I've been thinking about parents recently. The college process is hard on them too; I know, I was there once, and the news wasn't always good. As parents, most likely our first response is to get mad at the admissions office. After all, don't they know how wonderful, creative, and interesting our children are? How could they not see it??
This article, written by a parent and regional admission director at Lawrence University, provides a perspective for parents everywhere. And my advice? Stop obsessing about "name" schools and lucrative majors and early decision and all those other things. Celebrate your daughter's successes and mourn with her if the mail brings disappointment. But more important, help her move on from there. She WILL find a college that is the right place for her, and years from now that disappointment will be a thing of the past.
What really upsets me however, is when parents criticize their daughter for what she didn't do, and yes, every year there are some of those. She didn't write the perfect essay; she shouldn't have wasted her time in the choir all those years. Her activities should have been more important! In reality, what is important is that she chose the activities that were important to her, the ones that gave her fulfillment and joy. Her essay topic was personal and meaningful to her, and trust me, she wrote multiple drafts and conferenced with her English teacher until they were both exhausted! She has worked incredibly hard for the last six years to get to this point, and it's not her fault that she didn't get in. It is actually no one's fault.
Colleges are funny, as the article implies, but they also care about your children. It's just that they have their own institutional goals; they have their own priorities. They need athletes and philosophy or French majors, musicians and perhaps students from Maine or Alaska. They're looking for students that fit the culture of their campus, and in the end, it's a bit of a guessing game. And no matter how hard you try, you cannot predict what they will be looking for the year your daughter applies.

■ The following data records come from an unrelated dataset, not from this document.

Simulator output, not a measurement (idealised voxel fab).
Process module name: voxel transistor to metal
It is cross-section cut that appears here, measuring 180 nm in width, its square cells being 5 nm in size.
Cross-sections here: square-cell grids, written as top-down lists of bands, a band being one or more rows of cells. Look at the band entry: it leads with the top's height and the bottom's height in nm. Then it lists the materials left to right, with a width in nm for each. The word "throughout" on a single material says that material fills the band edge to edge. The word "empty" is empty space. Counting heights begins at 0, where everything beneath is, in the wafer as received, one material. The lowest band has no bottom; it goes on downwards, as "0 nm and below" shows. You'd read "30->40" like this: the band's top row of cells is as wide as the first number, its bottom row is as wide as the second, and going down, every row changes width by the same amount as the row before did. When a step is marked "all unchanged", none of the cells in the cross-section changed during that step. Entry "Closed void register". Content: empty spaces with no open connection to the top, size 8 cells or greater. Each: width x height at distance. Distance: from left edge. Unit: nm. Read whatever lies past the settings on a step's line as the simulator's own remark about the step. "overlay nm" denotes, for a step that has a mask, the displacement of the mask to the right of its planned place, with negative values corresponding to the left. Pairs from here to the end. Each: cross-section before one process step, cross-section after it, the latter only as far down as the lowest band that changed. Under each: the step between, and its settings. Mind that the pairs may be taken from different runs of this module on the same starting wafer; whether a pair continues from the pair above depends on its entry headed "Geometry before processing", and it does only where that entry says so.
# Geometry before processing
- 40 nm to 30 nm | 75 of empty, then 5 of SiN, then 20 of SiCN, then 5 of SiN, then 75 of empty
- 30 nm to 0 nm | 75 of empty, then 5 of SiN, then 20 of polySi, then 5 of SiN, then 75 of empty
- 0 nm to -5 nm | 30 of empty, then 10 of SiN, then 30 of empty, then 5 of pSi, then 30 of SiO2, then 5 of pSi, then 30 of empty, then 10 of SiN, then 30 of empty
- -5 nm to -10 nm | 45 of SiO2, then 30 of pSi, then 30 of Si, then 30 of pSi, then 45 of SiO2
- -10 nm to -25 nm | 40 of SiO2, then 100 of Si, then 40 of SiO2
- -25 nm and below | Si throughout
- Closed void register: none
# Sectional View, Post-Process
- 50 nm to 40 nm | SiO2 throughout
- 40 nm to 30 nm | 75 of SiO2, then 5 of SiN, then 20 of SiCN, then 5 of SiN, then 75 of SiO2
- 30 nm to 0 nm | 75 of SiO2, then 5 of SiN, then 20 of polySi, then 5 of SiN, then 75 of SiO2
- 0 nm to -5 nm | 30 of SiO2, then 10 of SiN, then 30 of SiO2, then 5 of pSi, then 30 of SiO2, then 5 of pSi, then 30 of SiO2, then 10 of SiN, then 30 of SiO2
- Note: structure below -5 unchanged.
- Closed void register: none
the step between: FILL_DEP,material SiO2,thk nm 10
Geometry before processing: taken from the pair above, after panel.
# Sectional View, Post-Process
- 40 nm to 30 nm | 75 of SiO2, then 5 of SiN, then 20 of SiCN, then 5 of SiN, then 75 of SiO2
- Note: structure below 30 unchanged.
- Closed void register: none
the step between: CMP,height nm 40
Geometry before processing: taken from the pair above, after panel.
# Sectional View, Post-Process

The only answer, I think, is to help your daughter be the best person she can be. If she loves to dance, then let her dance! If she loves science, then encourage her to participate in every science-related activity she can find. And if she doesn't know what she loves? Then support her while she's trying the myriad of activities we offer at GPS. She'll land on one eventually, and if she doesn't, that's okay too. Many of us don't figure out our strengths until much late in life. And sometimes we develop new ones we never knew we had! That's the beauty of it.
I have a button in my office that says "You are more than a test score." I would add that you are more than the name of the college you eventually attend. I promise you that in the end, it's all good. You were right, after all. Your daughter is wonderful and creative and interesting and many more things. She will be just fine. It's just the parents I worry about.